Liverpool is now unbeaten in 22 league matches, and no claims of LiVARpool or xG luck can take much away from that.

The Reds have been dominant, their relentless players focused on the right things and showing insane stamina in making PL opposition miserable.

[ MORE: Premier League schedule

Let’s also note that the Reds are likely to be one of the greatest title winners even if they lose a couple matches. Arsenal drew 12 matches during its Invincibles season, so there’s a part of this that feels more about outdoing Man City’s 2017/18.

That’s a conversation for another day, though; Today’s talk is about weighing the challenges associated with the 16 obstacles on the road to an unbeaten league season.

Now these could change a bit as fixtures are rearranged for FA Cup purposes, but this list feels pretty good given the current state of play.

Unranked — Crystal Palace at home (March 21) and Brighton away (April 18) — Both of these dates are very easy on the eyes, but will be moved if Liverpool is alive in the FA Cup.

Currently scheduled for March 21, days before an international break, you’d peg the Palace fixture as a win. If Liverpool or Palace are in the FA Cup, however, and this match is moved elsewhere on the calendar, it becomes more of a challenge.

Same is true for the Brighton away date, which may fall between the UCL quarterfinal second leg and an FA Cup semifinal. Liverpool may be in both competitions.

14. West Ham at home, Feb. 24 — A full six days after the UCL first leg in Madrid, the Reds will be rested enough.

13. Newcastle away, May 17 — If the Reds get to Decision Day needing a draw or better against the Magpies, bring champagne.

12. West Ham away, Jan. 29 — A bit odd because of the rescheduling from the Club World Cup placing this days before a visit from Saints to give the Reds four matches in 12 days.

11. Southampton at home, Feb. 1 — The fourth of those four matches in 12 days.

10. Norwich City away, Feb. 15 — We know Liverpool takes matches one at a time and this one comes on two weeks rest, but there’s always the chance the Reds are a bit ‘off’ with a trip to Atletico Madrid up next.

9. Watford away, Feb. 29 — Leap year vibes. Nigel Pearson‘s men are playing better, but this still feels too much to ask of the Hornets.

8. Burnley at home, April 25 — Like the Brighton match above, this one could be really tough and sandwiched between an FA Cup and Champions League match day….
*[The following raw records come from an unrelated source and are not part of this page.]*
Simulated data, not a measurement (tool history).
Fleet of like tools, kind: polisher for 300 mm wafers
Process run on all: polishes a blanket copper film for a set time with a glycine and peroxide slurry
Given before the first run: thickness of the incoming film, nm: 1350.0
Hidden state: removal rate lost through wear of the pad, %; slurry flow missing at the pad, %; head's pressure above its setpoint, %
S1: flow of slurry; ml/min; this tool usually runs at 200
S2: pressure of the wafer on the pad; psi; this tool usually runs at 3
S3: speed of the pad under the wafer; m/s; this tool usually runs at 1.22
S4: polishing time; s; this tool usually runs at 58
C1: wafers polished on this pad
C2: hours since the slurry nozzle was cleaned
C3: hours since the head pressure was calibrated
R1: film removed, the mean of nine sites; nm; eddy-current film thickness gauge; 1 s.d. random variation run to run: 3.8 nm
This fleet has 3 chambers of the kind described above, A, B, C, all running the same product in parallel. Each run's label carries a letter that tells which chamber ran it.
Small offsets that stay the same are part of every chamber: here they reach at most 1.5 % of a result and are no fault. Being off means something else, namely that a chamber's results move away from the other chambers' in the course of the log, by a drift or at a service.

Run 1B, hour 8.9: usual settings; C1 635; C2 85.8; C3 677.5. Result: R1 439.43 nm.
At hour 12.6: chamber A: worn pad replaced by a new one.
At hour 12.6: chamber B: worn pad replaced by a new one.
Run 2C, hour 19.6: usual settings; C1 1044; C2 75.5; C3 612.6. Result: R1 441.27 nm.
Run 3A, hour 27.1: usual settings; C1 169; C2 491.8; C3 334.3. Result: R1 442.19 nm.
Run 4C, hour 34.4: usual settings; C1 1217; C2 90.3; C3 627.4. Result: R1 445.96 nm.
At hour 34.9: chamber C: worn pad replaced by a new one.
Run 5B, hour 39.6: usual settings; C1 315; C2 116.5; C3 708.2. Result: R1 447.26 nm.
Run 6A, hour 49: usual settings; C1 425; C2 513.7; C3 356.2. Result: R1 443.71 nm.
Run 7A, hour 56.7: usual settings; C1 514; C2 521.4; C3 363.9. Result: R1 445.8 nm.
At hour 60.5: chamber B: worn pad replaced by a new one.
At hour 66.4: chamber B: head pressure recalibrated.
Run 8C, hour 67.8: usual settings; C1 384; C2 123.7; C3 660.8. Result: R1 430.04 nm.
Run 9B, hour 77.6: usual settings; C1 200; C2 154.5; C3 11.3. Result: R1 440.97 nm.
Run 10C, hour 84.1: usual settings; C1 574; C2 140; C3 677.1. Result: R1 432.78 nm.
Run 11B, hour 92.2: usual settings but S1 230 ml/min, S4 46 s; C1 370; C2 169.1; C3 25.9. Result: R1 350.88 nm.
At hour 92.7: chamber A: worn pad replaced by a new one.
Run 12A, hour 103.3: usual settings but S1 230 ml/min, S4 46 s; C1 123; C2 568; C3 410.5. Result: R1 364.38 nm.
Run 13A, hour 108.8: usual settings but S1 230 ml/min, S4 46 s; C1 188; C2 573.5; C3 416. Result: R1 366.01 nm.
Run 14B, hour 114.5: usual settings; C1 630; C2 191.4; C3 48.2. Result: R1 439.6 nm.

7. Aston Villa at home, April 11 — If Liverpool gets past Atleti, it will face the Villans between UCL quarterfinal match days.

6. Bournemouth at home, March 7 — Days after the FA Cup fifth round date, the currently-struggling Cherries will hope Liverpool doesn’t have Atleti put away and concerns about the March 11 visit from Diego Simeone’s men for the UCL Round of 16 second leg.

5. Chelsea at home, May 9 — The season’s penultimate fixture comes against a team which challenged the Reds properly at Stamford Bridge. It could also be days after the UCL semifinal second leg.

(Photo by Matthew Ashton – AMA/Getty Images)

4. Wolves away, Thursday — Wolves have an extra day’s rest and no FA Cup worries this weekend (though it can be argued neither does Liverpool, with a less-than-meaningful trip to Shrewsbury Town). This is a tough one.

3. Everton away, March 14 — Sandwiched between the UCL second leg v. Atletico Madrid and a possible FA Cup quarterfinal, a derby is a derby and Carlo Ancelotti‘s the top Everton tactician in some time. Jurgen Klopp won’t be goofing around with backups this time, will he?

2. Arsenal away, May 2 — You laugh now, but if the season makes it to Match No. 36, the Gunners will be one of the last three with a chance to defend their status as the last unbeaten team in PL history.

It would be a very live Emirates, and possibly come between the Champions League semifinal legs (We’re also assuming Mikel Arteta continues his steadyinf of the Gunners defense).

1. Man City away, April 4 — Taking place 3-4 days before the UEFA Champions League quarterfinals and on the heels of an international break, it’s the lone date on the calendar that Liverpool won’t be heavy favorites to win.